Rivet Industries wins $195M Army contract for next-gen AR soldier goggle, raises $90M total
Sep 5, 2025 with Dave Marra
Key Points
- Rivet Industries wins a $195M U.S. Army contract to build next-generation AR goggles for soldiers, validating demand for rugged mixed-reality hardware in high-stakes military environments.
- The company closes its Series A at $90M total funding from Snowpoint Ventures and Duquesne Capital, just 18 months after launch, with commercial aerospace deals already signed alongside the defense anchor.
- Rivet is running defense and commercial markets in parallel rather than sequentially, betting that if its system survives a 72-hour military mission it works for aerospace manufacturing and industrial workers.
Summary
Rivet Industries builds rugged augmented reality goggles and AI-powered heads-up displays for what CEO Dave Marra calls the half-billion people in the Western world who do hard jobs in hard places — soldiers, aerospace manufacturing workers, utility crews. The company launched roughly 18 months ago and just had a defining week: a signed $195M U.S. Army contract to deliver the next generation of soldier-worn mission command goggles, alongside the close of its Series A, bringing total investment to $90M. Investors include Snowpoint Ventures (Doug Philippone) and Duquesne Capital.
Why now
Marra argues the product could not have been built five years ago. A quarter-trillion dollars of cumulative investment by big tech companies into display optics, miniaturized processors, and mixed-reality supply chains has made the underlying components both capable and competitively priced. The supply chain is hungry, he says, because it was built for mass consumer adoption that never materialized — and Rivet is stepping in as a buyer with a clearly articulated industrial need rather than a technology in search of a problem.

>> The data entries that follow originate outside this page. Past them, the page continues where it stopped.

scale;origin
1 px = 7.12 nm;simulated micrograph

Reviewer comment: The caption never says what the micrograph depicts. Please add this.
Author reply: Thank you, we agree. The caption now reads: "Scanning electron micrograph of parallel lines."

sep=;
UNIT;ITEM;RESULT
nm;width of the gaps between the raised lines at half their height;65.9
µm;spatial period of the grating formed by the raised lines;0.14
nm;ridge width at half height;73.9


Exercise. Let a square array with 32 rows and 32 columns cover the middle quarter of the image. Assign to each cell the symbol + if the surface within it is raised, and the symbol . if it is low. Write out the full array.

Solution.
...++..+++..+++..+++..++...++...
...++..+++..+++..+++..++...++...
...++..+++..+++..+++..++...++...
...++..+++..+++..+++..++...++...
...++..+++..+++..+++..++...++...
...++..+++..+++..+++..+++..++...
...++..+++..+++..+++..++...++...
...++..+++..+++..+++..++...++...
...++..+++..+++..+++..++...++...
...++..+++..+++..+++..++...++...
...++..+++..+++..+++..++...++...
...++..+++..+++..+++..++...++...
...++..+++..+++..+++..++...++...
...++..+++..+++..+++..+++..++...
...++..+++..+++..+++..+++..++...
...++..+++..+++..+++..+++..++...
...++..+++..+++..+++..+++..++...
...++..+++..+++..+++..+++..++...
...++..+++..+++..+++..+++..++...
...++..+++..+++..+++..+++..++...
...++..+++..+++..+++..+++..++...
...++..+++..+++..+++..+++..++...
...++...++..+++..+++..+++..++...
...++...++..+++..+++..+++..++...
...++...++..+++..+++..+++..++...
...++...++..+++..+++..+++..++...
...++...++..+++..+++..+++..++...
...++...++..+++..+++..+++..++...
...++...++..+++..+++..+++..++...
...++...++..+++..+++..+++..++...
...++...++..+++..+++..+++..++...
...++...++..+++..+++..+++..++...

What the product has to do
Marra distills the design requirements to four things the device must get right: comfort for missions lasting up to 72 hours, full ruggedization against shock, dust, water, and percussive forces, regulatory compliance across supply chain and safety standards (ANSI eye protection, ballistics, laser protection), and genuine utility through connected data at the point of need. On SLAM — simultaneous localization and mapping — he argues the right answer is a mix of world-locked, head-locked, and body-locked elements depending on the use case. High-precision spatial tracking matters for tasks like aircraft component installation and quality validation; coarser directional awareness works for navigation. The system needs to support both.
Dual use from day one
Rather than treating defense and commercial markets as sequential bets, Marra is running them in parallel. The Army contract is the anchor, but he says Rivet already has signed scopes of work and execution agreements with some of the largest aerospace manufacturers in the world for both military and commercial flight lines. His logic: if the device works for a paratrooper on a 72-hour airfield seizure — the most constrained, punishing environment possible — it works for everyone else. Six months out of stealth, commercial demand is arriving faster than he originally anticipated.
The $195M Army contract, combined with $90M in total funding and active commercial agreements with major aerospace manufacturers, gives Rivet an unusually strong launch position for a company that did not exist 18 months ago.